Wednesday, February 07, 2007

I Say This

I just want to say this. Some things I want to say but I really dont want to talk about.

Its like debating. I cant really say that Ive ever really been in a debate. It took me years to be able to explain this. Of course I know that what I have is opinions. I just have no way of supporting them in a debate. Whats more important though, is that I have no interest in learning to do this. I could explain why but if someone feels that life is all about opinions and debate....not everyone feels this way. Not even everyone feels that blogging is all about this. Im glad that there are people that feel this way or i would have to stop blogging. Its too confusing otherwise. No Im not saying something about all autistics or even anybody but me. I speak for myself only.
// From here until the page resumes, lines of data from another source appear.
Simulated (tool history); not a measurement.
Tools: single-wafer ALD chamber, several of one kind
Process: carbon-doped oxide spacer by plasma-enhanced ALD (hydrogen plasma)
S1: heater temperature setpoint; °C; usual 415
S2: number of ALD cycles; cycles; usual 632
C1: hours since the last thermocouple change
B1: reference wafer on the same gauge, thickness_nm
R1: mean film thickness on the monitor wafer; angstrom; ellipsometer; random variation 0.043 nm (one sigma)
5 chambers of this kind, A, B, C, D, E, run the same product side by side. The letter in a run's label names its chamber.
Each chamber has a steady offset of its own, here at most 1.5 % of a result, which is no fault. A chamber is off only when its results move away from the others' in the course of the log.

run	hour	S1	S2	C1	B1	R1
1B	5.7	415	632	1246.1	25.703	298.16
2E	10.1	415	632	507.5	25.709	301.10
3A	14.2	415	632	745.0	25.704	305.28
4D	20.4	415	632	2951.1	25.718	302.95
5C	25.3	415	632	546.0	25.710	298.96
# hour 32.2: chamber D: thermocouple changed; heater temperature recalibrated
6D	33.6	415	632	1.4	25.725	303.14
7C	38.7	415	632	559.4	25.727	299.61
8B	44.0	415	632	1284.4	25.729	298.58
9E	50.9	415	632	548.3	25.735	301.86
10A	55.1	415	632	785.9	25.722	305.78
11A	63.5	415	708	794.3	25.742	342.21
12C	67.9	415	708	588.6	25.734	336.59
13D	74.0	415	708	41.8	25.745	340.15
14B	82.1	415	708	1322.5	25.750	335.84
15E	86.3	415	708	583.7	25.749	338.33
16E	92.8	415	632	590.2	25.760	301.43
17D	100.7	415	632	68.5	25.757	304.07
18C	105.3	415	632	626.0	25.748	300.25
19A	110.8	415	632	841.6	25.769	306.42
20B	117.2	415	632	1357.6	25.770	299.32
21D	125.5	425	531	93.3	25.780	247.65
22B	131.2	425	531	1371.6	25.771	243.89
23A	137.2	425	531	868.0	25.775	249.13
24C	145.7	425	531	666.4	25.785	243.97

People make assumptions about me and of course I make assumptions too. If I was blaming anyone I would have to accept the same blame also but thats not at all my point. The reason that people make assumptions about me that gives me difficulty is because I havent told them what would explain to them why they are assuming what they are. Its up to me to clear it up and eventually maybe Ill find a way. Until then, I accept responsibility for it but until I know how to deal with it I can just say what I am saying here.

I have a great deal of difficulty with knowing how much to tell about myself and when to tell that. Im sure it will make a difference in how Im seen and understood. There are people who are comfortable with communicating in a realm that is too confusing to me. Since not everyone is like that or doesnt choose complicated communcation, those who do or that find me confusing, can leave me alone because.... I know that Ill find people that are interested in working with me to find simple communication. Thats why I blog and otherwise I wouldnt blog. No, Im not saying anything about this being an autistic thing. Its a me thing.